Awesome. I'm really excited to get this in. I'd like to get some clarification around the applied/flushed LSN handling.

In this code snippet, there is no handling of flushed or applied LSN:

    while (true) {
      ByteBuffer read = stream.read();
      //process binary WAL logs
    }

I'm trying to grok how manual handling LSN data would work. Something like this:

    while (true) {
      ByteBuffer read = stream.read();

      // this is the current LSN of the copy data read above?
      LogSequenceNumber lsn = stream.getLastReceiveLSN();

      // do some external async processing
      processor.doAsyncProcessing(lsn, read);

      // for status updates to the server
      // get LSN apply/flush data from the async processor
      stream.setAppliedLSN(processor.getLastAppliedLSN());
      stream.setFlushedLSN(processor.getLastFlushedLSN());
    }

?

Let me know if you'd like any help. I'm really interested in this feature. It would really help simplify the current C based system we use for this today.

Gordiychuk · 2016-05-07T16:21:00Z

@jarreds Yes. And for logical decoding

stream.setAppliedLSN(processor.getLastAppliedLSN());

can be skip, because parameter uses only for physical replication.

I also think that need method for check active stream or not, in stream present or not pending messages. Because I think iterate in a cycle forever is not always convenient.

Gordiychuk · 2016-05-07T16:23:18Z

@davecramer I've posted patch with describe problen to pgsql-hackers http://www.postgresql.org/message-id/CAFgjRd3hdYOa33m69TbeOfNNer2BZbwa8FFjt2V5VFzTBvUU3w@mail.gmail.com

codecov-io · 2016-05-12T06:20:19Z

Current coverage is 64.08% (diff: 80.72%)

Merging #550 into master will increase coverage by 0.74%

@@             master       #550   diff @@
==========================================
  Files           151        165    +14   
  Lines         14787      15129   +342   
  Methods           0          0          
  Messages          0          0          
  Branches       2934       2978    +44   
==========================================
+ Hits           9366       9695   +329   
+ Misses         4213       4200    -13   
- Partials       1208       1234    +26

Powered by Codecov. Last update d32b077...518444e

davecramer · 2016-05-12T13:37:48Z

@Gordiychuk So given that the server won't fix their end until 9.7 where does that leave us?

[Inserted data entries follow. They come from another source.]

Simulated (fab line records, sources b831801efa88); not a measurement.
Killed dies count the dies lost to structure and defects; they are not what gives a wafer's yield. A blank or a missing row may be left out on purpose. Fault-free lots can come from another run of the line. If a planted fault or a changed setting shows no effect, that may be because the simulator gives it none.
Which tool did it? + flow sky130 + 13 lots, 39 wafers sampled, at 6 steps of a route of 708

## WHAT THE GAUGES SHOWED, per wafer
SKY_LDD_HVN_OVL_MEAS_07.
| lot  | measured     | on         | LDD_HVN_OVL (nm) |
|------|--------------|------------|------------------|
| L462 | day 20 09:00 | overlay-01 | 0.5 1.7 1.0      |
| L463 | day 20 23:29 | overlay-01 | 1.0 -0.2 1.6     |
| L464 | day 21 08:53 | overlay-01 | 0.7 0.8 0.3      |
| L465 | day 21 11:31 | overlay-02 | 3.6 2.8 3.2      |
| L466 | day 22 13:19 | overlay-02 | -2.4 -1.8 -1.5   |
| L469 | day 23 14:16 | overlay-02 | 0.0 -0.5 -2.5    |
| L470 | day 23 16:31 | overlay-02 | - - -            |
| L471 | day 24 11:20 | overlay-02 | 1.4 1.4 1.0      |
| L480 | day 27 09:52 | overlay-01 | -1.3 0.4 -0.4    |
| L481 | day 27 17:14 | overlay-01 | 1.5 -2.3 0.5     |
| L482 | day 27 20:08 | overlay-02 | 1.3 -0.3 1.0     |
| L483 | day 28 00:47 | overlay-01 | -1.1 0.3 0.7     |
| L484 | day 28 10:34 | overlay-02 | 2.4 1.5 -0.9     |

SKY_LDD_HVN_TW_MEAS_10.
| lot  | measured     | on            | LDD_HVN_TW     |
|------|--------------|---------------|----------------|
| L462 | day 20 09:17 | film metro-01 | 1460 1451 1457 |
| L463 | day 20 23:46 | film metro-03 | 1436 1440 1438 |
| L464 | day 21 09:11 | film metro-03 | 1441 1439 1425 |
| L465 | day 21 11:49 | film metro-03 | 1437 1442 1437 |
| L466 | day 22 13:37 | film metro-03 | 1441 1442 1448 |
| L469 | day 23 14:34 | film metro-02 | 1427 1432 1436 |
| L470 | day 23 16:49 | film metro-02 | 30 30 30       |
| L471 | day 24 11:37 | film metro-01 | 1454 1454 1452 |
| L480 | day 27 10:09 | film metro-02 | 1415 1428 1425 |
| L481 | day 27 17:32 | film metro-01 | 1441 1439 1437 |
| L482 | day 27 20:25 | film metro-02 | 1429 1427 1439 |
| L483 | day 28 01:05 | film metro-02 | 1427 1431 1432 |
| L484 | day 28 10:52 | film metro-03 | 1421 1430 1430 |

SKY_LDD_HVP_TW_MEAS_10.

On another note Travis is failing on a few things. checkstyle and test does not have replication privileges.

Checkstyle should be relatively easy to fix you can run mvn checkstyle:check to find the errors.

Your tests may have to run as user postgres to get them to work...

Gordiychuk · 2016-05-12T14:17:05Z

@Gordiychuk So given that the server won't fix their end until 9.7 where does that leave us?

@davecramer No, we can delivery solution with assumption that org.postgresql.replication.PGReplicationStream#close can take long time and as workaround can be use Connection#close method until fixes will not include to postgresql.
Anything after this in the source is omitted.